I hear a lot about motivation at the moment, or rather, the lack of it: “I’ve lost motivation to exercise, to eat healthily, etc”. It’s easy to understand; many people are stuck in a rut right now.
Why is motivation necessary?
Motivation allows us to achieve what we value, eg. excellent health or fitness, improved work performance, personal growth, or a sense of purpose.
So, motivation is very personal and allows us to change things; however, to achieve it, two elements must be present: First, you must really want it; and second, it must be linked to a value. Otherwise, you will only be using will-power, and probably won’t achieve it, or if you do, it will be short-lived.

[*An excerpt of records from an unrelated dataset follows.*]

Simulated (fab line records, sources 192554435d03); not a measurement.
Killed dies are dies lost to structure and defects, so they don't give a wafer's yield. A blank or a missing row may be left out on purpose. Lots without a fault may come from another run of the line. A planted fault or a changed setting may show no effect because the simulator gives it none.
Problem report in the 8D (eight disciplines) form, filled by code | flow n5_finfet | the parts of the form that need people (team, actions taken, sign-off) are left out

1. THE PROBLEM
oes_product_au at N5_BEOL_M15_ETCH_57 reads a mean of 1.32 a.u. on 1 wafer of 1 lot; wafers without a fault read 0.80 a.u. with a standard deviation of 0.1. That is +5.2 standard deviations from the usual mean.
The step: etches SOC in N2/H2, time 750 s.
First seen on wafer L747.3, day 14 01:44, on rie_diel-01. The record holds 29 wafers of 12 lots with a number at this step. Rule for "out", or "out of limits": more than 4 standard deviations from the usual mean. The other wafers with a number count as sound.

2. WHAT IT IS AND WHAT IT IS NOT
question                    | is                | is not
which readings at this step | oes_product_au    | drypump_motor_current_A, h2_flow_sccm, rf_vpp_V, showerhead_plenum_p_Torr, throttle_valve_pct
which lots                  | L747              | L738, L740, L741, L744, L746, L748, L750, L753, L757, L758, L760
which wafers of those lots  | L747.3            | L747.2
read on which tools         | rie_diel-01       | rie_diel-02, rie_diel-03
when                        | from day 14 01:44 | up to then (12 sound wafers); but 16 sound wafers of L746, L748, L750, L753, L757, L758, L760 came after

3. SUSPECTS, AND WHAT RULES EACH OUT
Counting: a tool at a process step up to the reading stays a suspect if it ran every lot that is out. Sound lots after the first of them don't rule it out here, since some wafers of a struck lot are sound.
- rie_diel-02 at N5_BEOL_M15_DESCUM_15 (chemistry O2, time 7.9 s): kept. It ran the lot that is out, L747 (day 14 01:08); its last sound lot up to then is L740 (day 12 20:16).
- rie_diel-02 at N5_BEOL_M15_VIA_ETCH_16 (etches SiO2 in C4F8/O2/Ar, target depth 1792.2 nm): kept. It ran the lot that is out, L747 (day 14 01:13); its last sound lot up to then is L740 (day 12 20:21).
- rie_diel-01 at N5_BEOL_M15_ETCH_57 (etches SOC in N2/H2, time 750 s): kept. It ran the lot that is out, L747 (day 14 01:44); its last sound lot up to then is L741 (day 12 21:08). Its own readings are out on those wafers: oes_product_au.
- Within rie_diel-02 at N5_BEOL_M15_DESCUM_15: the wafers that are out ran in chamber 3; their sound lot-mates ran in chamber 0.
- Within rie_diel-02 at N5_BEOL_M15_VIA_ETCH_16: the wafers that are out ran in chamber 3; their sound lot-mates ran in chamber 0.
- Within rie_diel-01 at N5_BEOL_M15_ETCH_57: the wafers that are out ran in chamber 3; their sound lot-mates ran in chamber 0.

Let’s say you want to feel more positive about your life, yet you’re a sloth – you know you ‘should’ exercise because it starts the day positively and you feel good afterwards. But you have to link that to a meaningful value, one you want to create or one you already have.
For example, you admire high achievers, people who say they will do something and do. If this value means you like to be recognised for your tenacity or success, then that is a value. If you start feeling good about it, you know it means something. You will then begin to take action, and motivation will become easier; therefore, you will probably succeed.
Try the following exercise:
1. Pick one area of your life you’d like to improve, eg.
• Exercise – possibly trying something completely different.
• Healthy eating – trying veganism for a week.
• Relationships – could do with being more romantic/calmer.
• Intellectual – learning a language/philosophy.
• Finances – being more organised?
• Decluttering – giving your wardrobe and drawers the ‘Kondo’ treatment.
• Fun – doing silly things, like skipping down the street (I’ve done this with my husband, it’s genuinely uplifting and funny – but do be prepared for some strange looks!)
2. Now link the area to a value, or strong feeling. What is it going to provide you in term of emotion? It could be freedom, feeling productive, improved self-worth, connection, joy, etc.
3. Finally, imagine how you will feel after achieving it. This visualisation fused with a positive emotion will drive your motivation. Don’t forget that the brain grows when we do something completely new, so there’s a bonus!
As you can see, everything starts with values, which then drive behaviour. Unfortunately, most people don’t really know what their personal values are. Next month perhaps we’ll look more closely at how to find them. Meanwhile, start the motivation process by thinking about the areas you’d like to improve.